The 1994 World Cup felt to the United States like an alien spacecraft landing in the hills near the Hollywood sign. It was the first time a country had been awarded the tournament without even having a professional league, and it had to commit to creating one.
The U.S. national team players were then mostly college amateurs or players in small leagues abroad. Most Americans knew nothing about soccer. Some resented it as a foreign game, while those who tried to get into it did not understand how a match could end without a winner, why there were no timeouts to grab something from the fridge, or how a game could end without a single goal.
All of that meant the organizing committee for the 1994 World Cup faced a challenge probably unlike any other host: building a World Cup from scratch, truly from scratch.
“We weren’t sure how much pure soccer fan support we would have,” Alan Rothenberg, chairman of the 1994 organizing committee, recalled in an interview with Yedioth Ahronoth. “All we knew was that Americans love a big event. We said: ‘Maybe we can count on immigrants who came from soccer countries and know what the World Cup is, but for the broader public to know and get excited, we’ll have to give them a very big American event, regardless of soccer.’”
And so Oprah Winfrey hosted the opening ceremony in Chicago; Diana Ross performed and took a penalty kick that was supposed to split the goal in two with a Hollywood effect straight out of the blockbuster “Speed,” which had come out at the same time, but she missed spectacularly; the gala before the group-stage draw included performances by Smokey Robinson and James Brown; at the draw itself, the balls were pulled, among others, by boxer Evander Holyfield, Olympic gymnastics champion Mary Lou Retton and Robin Williams, whose expected chaos became a cult moment. Whitney Houston performed at the closing ceremony.

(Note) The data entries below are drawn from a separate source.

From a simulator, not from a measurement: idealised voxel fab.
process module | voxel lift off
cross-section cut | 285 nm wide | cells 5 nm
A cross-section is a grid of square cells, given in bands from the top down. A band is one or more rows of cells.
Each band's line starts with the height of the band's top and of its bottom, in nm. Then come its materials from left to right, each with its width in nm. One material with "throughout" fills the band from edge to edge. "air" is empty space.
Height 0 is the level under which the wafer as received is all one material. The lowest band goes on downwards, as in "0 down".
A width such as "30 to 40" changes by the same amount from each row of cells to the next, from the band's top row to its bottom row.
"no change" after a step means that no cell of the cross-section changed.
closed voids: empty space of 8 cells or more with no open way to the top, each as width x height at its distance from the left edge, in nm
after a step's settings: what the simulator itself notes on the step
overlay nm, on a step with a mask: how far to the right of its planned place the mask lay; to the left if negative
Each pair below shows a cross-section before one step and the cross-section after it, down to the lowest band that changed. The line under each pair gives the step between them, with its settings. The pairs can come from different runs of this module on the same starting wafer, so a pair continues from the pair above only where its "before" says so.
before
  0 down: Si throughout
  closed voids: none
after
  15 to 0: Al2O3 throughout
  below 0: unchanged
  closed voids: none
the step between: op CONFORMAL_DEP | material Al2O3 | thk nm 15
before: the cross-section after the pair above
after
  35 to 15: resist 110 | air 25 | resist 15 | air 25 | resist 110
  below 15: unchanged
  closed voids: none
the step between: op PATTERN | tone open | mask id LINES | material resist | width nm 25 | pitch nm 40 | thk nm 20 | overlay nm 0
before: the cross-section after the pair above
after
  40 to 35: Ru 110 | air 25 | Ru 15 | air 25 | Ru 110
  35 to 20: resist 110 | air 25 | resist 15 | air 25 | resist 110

“We made people understand that this was a major event you couldn’t miss,” Rothenberg said. “We were also pretty smart about how we distributed tickets. We released them at different times, but in relatively small quantities, so we could always say they were sold out. When you see story after story in the media about tickets being snapped up, you start to worry you’re missing something big.”
FOMO before the internet?
“Exactly. We convinced FIFA to give us a replica of the trophy and took it on tour. Not just to the nine host cities, but everywhere, to generate interest, even if it was just people curious to see something they didn’t know at all.”
An American record
The 1990s were good years in the United States, and the World Cup was a true celebration, without asterisks. Part of the crowd probably did not fully understand what it was watching, but that was secondary. People danced in the streets. The event broke attendance records, with 3,587,538 total spectators and an average of 68,991 per match — records that still stand, and that no World Cup since has come close to, even after the tournament was expanded to 32 teams.
Financially, too, it was the most successful World Cup up to that point. Above all, the U.S. reached the knockout stage for the first time since 1930. The round of 16 match against Brazil on July 4 was watched by 11 million people on television. Today that may not sound like much, but at the time it was an astonishing number. The fact that the Americans were very much in the game and lost only 1-0 to the team that would go on to win the trophy created a cultural-sporting moment that helped establish soccer in the U.S. and led to the creation of MLS in 2006.
Thirty-two years after that World Cup, Americans no longer need to be told what soccer is or what the World Cup means. But Rothenberg is counting down the days with a mix of anxiety and hope.
“Everything will be fine, but there are political complications that are causing great concern,” he said. “It doesn’t seem the world is as excited to come to the U.S. as it was in 1994, and even our friends don’t like us very much right now. But here’s what I do know: The World Cup is such a huge event, and today there are already so many Americans who really love soccer and understand it, that I’m sure everything will be fine.”
A new game
Rothenberg is right. Soccer’s growth in the U.S. has been massive. About 3 million children ages 5 to 19 play in organized frameworks. It is the second most popular sport among children, at 26.5%, after basketball at 36.8% and ahead of baseball at 24.1%. On the other hand, soccer is the sport many children start, but it also loses players the fastest, for cultural and economic reasons. An athletic child will ultimately always prefer to try basketball or football and, as in every area of life in the U.S., soccer also has class and race gaps. Still, the game keeps growing.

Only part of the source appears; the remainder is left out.